Gillian Flynn, TV writer

Gillian Flynn is probably much better known now for writing best-selling dark thrillers like , but that’s largely because Gone Girl was such a runaway best-seller. Before that book, people were just as likely to identify Flynn as Entertainment Weekly’s TV critic in the 2000s, before she left to pursue writing novels full time. Flynn’s run as the magazine’s head TV critic coincided with some of the best years for television in the medium’s history, and she still lists The Wire as her favorite show in her website bio. Now that she’s the author of a huge book that’s becoming a David Fincher film (and will soon have , in the adaptation of British series Utopia she’s scripting for Fincher to direct), Entertainment Weekly readers can only say they knew her when. But she was a lively, important voice in the television-criticism conversation at a time when the medium seemed capable of new and amazing things.

James Wolcott, novelist

From his start at The Village Voice in the ’70s, to his current long-term home at Vanity Fair, critic and blogger James Wolcott has earned a reputation as an equal-opportunity cutthroat with a take-no-prisoners style, happy to say exactly what he thinks about anything that an editor puts in front of him. In 2001, it was reported that Wolcott, who in addition to being one of the funniest put-down artists around was also was finally bringing out his long-awaited first novel, a comedy called The Catsitters. It was further suggested that the long list of “the insulted and the injured” were getting their knives ready for the reviewers’ gauntlet. In the end, the book was mostly deemed too mild and modest to get worked up about one way or another, and generated far less buzz than the even-more-belated publication of Wolcott’s first collection of essays last fall.

Jim DeRogatis, musician

Even among music critics, Jim DeRogatis is known for being especially vehement about what he does and doesn’t like. He’s vicious when something falls short, ebullient when he finds something he loves, and remarkably nonplussed about everything else. That’s why it’s so surprising that the Sound Opinions co-host would put himself out there as a member of a band. DeRogatis has drummed in several of them, including Speed The Plough and Wire cover act Ex-Lion Tamers. His current band, Vortis, is a Chicago punk outfit that rarely plays shows, but has released two full-length records. The group’s latest, Things Won’t Get Better, is available for free —and harsh, harsh criticism—via the Vortis website. DeRogatis’ accountings of the band’s rare shows are on WBEZ’s website under the header “.”

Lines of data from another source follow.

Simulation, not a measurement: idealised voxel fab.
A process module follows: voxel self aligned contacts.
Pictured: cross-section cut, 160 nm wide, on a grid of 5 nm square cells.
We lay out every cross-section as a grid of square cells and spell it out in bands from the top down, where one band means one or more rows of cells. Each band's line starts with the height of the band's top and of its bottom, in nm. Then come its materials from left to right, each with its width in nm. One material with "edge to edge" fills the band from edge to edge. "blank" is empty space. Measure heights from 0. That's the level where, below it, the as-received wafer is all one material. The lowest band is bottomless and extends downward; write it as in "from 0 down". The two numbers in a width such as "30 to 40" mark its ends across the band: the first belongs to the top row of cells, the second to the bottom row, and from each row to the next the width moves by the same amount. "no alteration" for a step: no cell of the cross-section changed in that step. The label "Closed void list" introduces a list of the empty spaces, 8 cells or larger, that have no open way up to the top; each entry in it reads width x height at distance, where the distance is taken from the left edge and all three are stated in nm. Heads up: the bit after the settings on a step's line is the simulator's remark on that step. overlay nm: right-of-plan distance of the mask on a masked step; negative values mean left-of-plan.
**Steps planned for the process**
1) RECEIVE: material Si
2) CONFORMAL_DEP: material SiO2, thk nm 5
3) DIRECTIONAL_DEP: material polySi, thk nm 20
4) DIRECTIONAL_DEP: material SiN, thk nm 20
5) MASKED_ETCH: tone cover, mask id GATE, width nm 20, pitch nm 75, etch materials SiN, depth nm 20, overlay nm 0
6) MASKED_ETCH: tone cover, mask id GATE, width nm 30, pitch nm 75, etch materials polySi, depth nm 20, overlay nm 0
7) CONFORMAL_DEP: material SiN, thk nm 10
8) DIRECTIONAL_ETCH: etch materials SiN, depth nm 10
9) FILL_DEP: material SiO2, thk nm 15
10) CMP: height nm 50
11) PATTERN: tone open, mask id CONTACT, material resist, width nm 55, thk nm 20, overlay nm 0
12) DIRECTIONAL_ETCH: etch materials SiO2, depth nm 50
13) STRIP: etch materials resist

Sasha Frere-Jones, musician

New Yorker critic Sasha Frere-Jones has perhaps had longest tenure as a musician of any of his fellow music critics, possibly because he didn’t start as one. As he said in an , it wasn’t until after an encounter with a writer he admired in 1994 that he considered writing. In the two decades since, Frere-Jones has become much more known as a cultural critic, but he has never lost touch with his music. He currently performs in the DFA-affiliated group Calvinist.

Rex Reed, actor

Rex Reed made a name for himself as a writer of tart celebrity profiles in the “New Journalism” era of the ’60s, then settled into a long career reviewing movies on TV and for such outlets as Holiday, Women’s Wear Daily, and The New York Observer. In 1970, director Michael Sarne decided that Reed’s colorful presence made him perfect for the role of Myron, the “before” version of the title character of Myra Breckinridge, the movie adaptation of Gore Vidal’s satirical bestseller about a post-op transsexual and movie buff on a mission of revenge against the whole “straight” world. (Raquel Welch played Myra.) The movie was a critical and box-office disaster from which no one emerged unscathed.

David Thomson, novelist

Thomson, the author of the Biographical Dictionary Of Film and “Have You Seen…?”: A Personal Introduction To 1,000 Films among other works, often writes about movie actors and directors with the speculative richness of a frustrated novelist. He may have felt a little less frustrated after the publication of Suspects in 1985. A bravura experimental novel, Suspects consists of a series of short “biographies” of scores of characters from famous movies, ranging from Taxi Driver’s Travis Bickle to the detective hero of Klute (who, after his movie ends, is dumped by the prostitute he’d fallen in love with and turns into a derelict stalker). The pieces only slowly come together to tell a story, and to reveal the painful identity of the narrator, the hero of a beloved old-Hollywood classic, who has some unhappily close connections to the protagonists of some dark, new-Hollywood classics.

Manny Farber, painter

As a movie critic, Manny Farber was brusque, slangy, and often hilariously dismissive of the kind of Oscar-bait pretensions that he summed up with the immortal phrase “white elephant art.” After abandoning criticism in the ’70s, Farber devoted much of his time to painting, in which he used images instead of words to sum up his feelings about the films that nagged at his consciousness. (He even named his paintings after films.) Reviewing a show, James Wolcott wrote that “His McCabe And Mrs. Miller features a broken bar of Hershey’s chocolate, and The Films Of R.W. Fassbinder so trims the fat from Fassbinder’s blobby corpus that what’s left is a pair of toilets, a telephone cord and receiver stretched across an empty bed, a giant beer bottle, and a magazine spread on Hanna Schygulla.”

Samuel Johnson, poet

The famous Dr. Johnson was an essayist, critic, and the author of the first English language dictionary. But he also dabbled in creative work—imitative poetry, one very bad play called Irene, and a novella called The History Of Rasselas, Prince Of Abissinia. It’s clear in all of his work that Johnson the critic superseded Johnson the creative—in his most famous poems, “London” and “The Vanity Of Human Wishes,” he paid homage to the style of the classical poet Juvenal, engaging with politics and philosophy to make his point. The History Of Rasselas was a parable arguing against slavery, and Irene was almost universally panned, even by Johnson himself. Either way, his creative efforts pale in comparison to his criticism—not only is it considered foundational to the study of English literature, but there’s also just a lot more of it. Johnson barely knocked out more than a few poems, and instead admired other works in his editing and essays.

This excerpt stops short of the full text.